How would you describe your talent pool? An ocean? A great lake? Or merely a puddle? In some respects the very name ‘talent pool’ is misleading, since it is not merely its expansiveness that helps us to achieve our recruitment goals.
Ensuring you always have the right talent in the right place at the right time requires a well-stocked and enthusiastically engaged talent pool of qualified candidates. Keeping your talent pool up to date and by regularly adding and refreshing it can be a challenge for many in-house recruitment teams.
Your talent pool is a central part of your recruiting strategy, so the following tactics for increasing its breadth are often key to your success.
1. Make it easy to join your Talent Pool
Your careers site should make it easy for new registrants to join your talent pool, even if they don't want to apply for a specific job in the first instance. It should be possible for candidates to create their profile and upload their CV – even better if the CV is automatically converted to their profile. Your candidates can then update their profile at any time, ensuring that you always have a record of their latest achievements, skills and experience. Why have separate talent pool and applicant tracking systems when a modern recruitment platform should give you the synergies of both?

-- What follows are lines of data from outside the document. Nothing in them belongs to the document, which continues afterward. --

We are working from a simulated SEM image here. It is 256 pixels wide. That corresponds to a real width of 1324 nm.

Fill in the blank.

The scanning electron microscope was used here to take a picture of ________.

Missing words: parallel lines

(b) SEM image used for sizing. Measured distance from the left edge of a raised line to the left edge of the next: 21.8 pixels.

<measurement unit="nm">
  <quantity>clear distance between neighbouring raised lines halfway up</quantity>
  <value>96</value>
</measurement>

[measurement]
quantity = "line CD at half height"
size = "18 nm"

2. Segment and organise your Talent Pool
Your talent pool is only as effective as your ability to search within it and organise your talent. When you need to respond to urgent needs, you can rapidly identify, engage and recruit from a rich seam of qualified people. A good starting point is segmenting, or grouping, your talent pool based on an organised hierarchy of relevant skills and preferred locations. The more data you can gather about your talent pool members, the more refined and targeted your future campaign can be.
3. Engage and enthuse your talent community
If you have a well organised and segmented talent pool, you should find it easier to engage with
targeted messages and campaigns. These can be:
- Rules based – e.g. contact all talent pool members every six months, inviting them to update their skills and experience. This is also a good way to ensure that you communicate your privacy and data collection policies
- Needs based – e.g. when new jobs become available, promote them to candidates via their preferred means (email, SMS, social media)
- Preference based – e.g. candidates are able to sign up for targeted job alerts, so that only relevant opportunities are promoted directly to them.
4. Turn your careers site into a talent hub
Where does your careers site end? Quite often we find that many companies’ careers sites cease to be relevant to the candidate once an application has been processed. This is a shame, since so much time and effort is put into employer branding to attract new candidates. Modern careers sites can do so much more. Every member of your pool can access their own secure area, upload their CV, update their skills and experience, sign up for relevant job alerts, and communicate directly with you.
5. Give recruiters the tools to become expert talent-spotters
The modern recruiter is required to wear many hats; it’s become a real cross-discipline role, part HR, marketing – and in a data-driven age – part IT. Of course, it’s unreasonable to expect recruiters to be experts in the wonders of Boolean logic, so it’s vital that they have easy to use tools that help them to search and sift through the talent pool to pinpoint the most suitable candidates to engage.